11. On the other hand, the appellant's parents reside in Pakistan and are likely to be able to support their son and his family, whilst the family settle into Pakistan. The mother has a Pakistani background and has visited Pakistan.

12. On balance, I conclude that the best interests of the child would be best served by remaining in the UK, but only by a narrow margin. The child is very young and would be able to adapt to life in Pakistan, with the support of his parents, both of whom have substantial knowledge of and links to Pakistan.

Section 117B(6)

13. Section 117B(6) of the Nationality, Immigration and Asylum Act 2002 states as follows:

"In the case of a person who is not liable to deportation, the public interest does not require the person's removal where -

(a) the person has a genuine and subsisting parental relationship with a qualifying child; and
(b) it would not be reasonable to expect the child to leave the United Kingdom."

14. I accept that (a) is met. The real question for me is the reasonableness of expecting the child to leave the UK in accordance with (b). I must take all the relevant factors into account, including the child's best interests, when assessing reasonableness - see MA Pakistan (supra). The relevant countervailing factor in this case is the appellant's use of deception.

15. When considering reasonableness, it is also relevant to take into account the SSHD's policy. Paragraph 11.2.3. of the IDI on Family Migration provides the SSHD's decision makers with guidance on cases involving British children. The August 2015 version states that, save in cases involving criminality, the decision maker must not take a decision in relation to the parent or primary carer of a British Citizen child where the effect of that decision would be to force that British child to leave the EU, regardless of the age of that child. The decision would not force the child to leave the EU because he can remain in the UK with his British citizen mother, for the reasons set out in detail in VM Jamaica v SSHD [2017] EWCA Civ 255.

16. However, the policy also states that:

"where a decision to refuse the application would require a parent or primary carer to return to a country outside the EU, the case must always be assessed on the basis that it would be unreasonable to expect a British Citizen child to leave the EU with that parent or primary carer".

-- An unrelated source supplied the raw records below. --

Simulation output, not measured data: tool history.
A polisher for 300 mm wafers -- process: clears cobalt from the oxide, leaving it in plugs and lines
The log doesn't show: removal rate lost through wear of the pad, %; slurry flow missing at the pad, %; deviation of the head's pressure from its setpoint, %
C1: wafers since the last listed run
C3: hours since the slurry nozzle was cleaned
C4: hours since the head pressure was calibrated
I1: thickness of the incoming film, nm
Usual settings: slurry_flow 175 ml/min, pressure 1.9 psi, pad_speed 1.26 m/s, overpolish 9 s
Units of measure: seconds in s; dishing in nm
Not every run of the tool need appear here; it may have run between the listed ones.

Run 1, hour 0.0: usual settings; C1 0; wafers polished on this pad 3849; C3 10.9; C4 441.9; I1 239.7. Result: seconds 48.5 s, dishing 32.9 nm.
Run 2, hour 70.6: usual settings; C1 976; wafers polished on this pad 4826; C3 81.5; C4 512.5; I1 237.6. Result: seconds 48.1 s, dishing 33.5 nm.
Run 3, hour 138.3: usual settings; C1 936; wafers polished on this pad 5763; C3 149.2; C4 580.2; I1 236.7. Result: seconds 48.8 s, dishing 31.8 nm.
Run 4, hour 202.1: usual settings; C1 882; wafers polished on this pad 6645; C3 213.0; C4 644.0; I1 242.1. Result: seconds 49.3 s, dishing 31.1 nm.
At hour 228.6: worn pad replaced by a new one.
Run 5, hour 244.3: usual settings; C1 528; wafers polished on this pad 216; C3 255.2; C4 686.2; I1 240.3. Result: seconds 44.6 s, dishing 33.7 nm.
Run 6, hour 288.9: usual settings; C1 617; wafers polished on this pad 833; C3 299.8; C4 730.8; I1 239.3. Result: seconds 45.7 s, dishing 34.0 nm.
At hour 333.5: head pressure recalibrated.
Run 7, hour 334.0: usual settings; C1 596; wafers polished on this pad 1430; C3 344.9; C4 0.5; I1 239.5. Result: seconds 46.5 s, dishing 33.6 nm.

17. The SSHD's decision to refuse the application would require the appellant ('a parent') to return to a country outside of the EU, Pakistan. As such, the SSHD's own policy states that the case must be assessed on the basis that it would be unreasonable to expect the British citizen child to leave the EU with that parent. In such cases, the policy states it will usually be appropriate to grant leave, provided that there is evidence of a genuine and subsisting parental relationship. The policy then states:

"It may be appropriate to refuse to grant leave where the conduct of the parent or primary carer gives rise to considerations of such weight as to justify separation, if the child could otherwise stay with another parent or alternative carer in the UK or in the EU. The circumstances envisaged could cover amongst others:
Criminality?
A very poor immigration history, such as where the person has repeatedly and deliberately breached the Immigration Rules"

18. The policy clearly envisages that countervailing circumstances may mean that it is appropriate to refuse leave. The list provided is not an exhaustive one. The appellant has been found to have used deception. He did not admit to this when it was first alleged and took part in a Tribunal hearing maintaining an innocent explanation which was ultimately rejected. In my judgment, this is a significant countervailing circumstance.

19. When the appellant's use of deception is considered in the round together with all the relevant circumstances including the best interests of the child and his British citizenship, together with the circumstances and citizenship of the mother which I have summarised above, I am satisfied that it would be reasonable to expect the child and his mother to leave the UK to be with his father in Pakistan. The mother will have the support of the appellant's family in Pakistan and this family will be able to establish themselves adequately in Pakistan.

20. In all the circumstances, it would be reasonable to expect the child to leave the UK and section 117B(6)(b) is not met.

Private life

21. The appellant and his family members undoubtedly have private lives in the UK. However, there is a dearth of any meaningful evidence relevant to the appellant.

Balancing exercise

22. Proportionality is the "public interest question" within the meaning of Part 5A of the 2002 Act. By section 117A(2) thereof I am obliged to have regard to the considerations listed in section 117B. I consider that section 117B applies to this appeal in the following way:

(a) The public interest in the maintenance of effective immigration controls is clearly engaged given the appellant's use of deception.

(b) The evidence on the appellant's English ability is contradictory but I am prepared to accept he can speak in basic English and as such I do not find an infringement of the "English speaking" public interest.

(c) The appellant's wife has employment in the UK and the economic interest does not appear to be engaged.

(d) The private life established by the appellant during the entirety of his time in the UK qualifies for the attribution of little weight only.

23. In my judgment, when all of the above matters are considered in the round, together with the child's best interests and the circumstances of his mother, and balanced against the public interest in removal (particularly in light of the appellant's use of deception) the appellant's removal does not constitute a disproportionate breach of Article 8. Although the appellant's wife does not wish to reside in Pakistan, I have found that it will be reasonable to expect her to do so. This is not a case in which the appellant's wife and child will be required to leave the UK. She can choose to remain in the UK with her child or return to Pakistan with her husband and child. The choice is hers. In all the circumstances, it would be reasonable to expect the child to live in Pakistan with both his parents.

24. Having applied the facts to section 117B of the 2002 Act and considered the general principles applicable in a case raising family and private life under Article 8 of the ECHR, I find that the appellant's removal from the UK would not constitute a disproportionate breach of Article 8.


Decision

25. The decision of the First-tier Tribunal contains an error of law and is set aside.

26. I remake the decision by dismissing the appellant's appeal pursuant to Article 8 of the ECHR.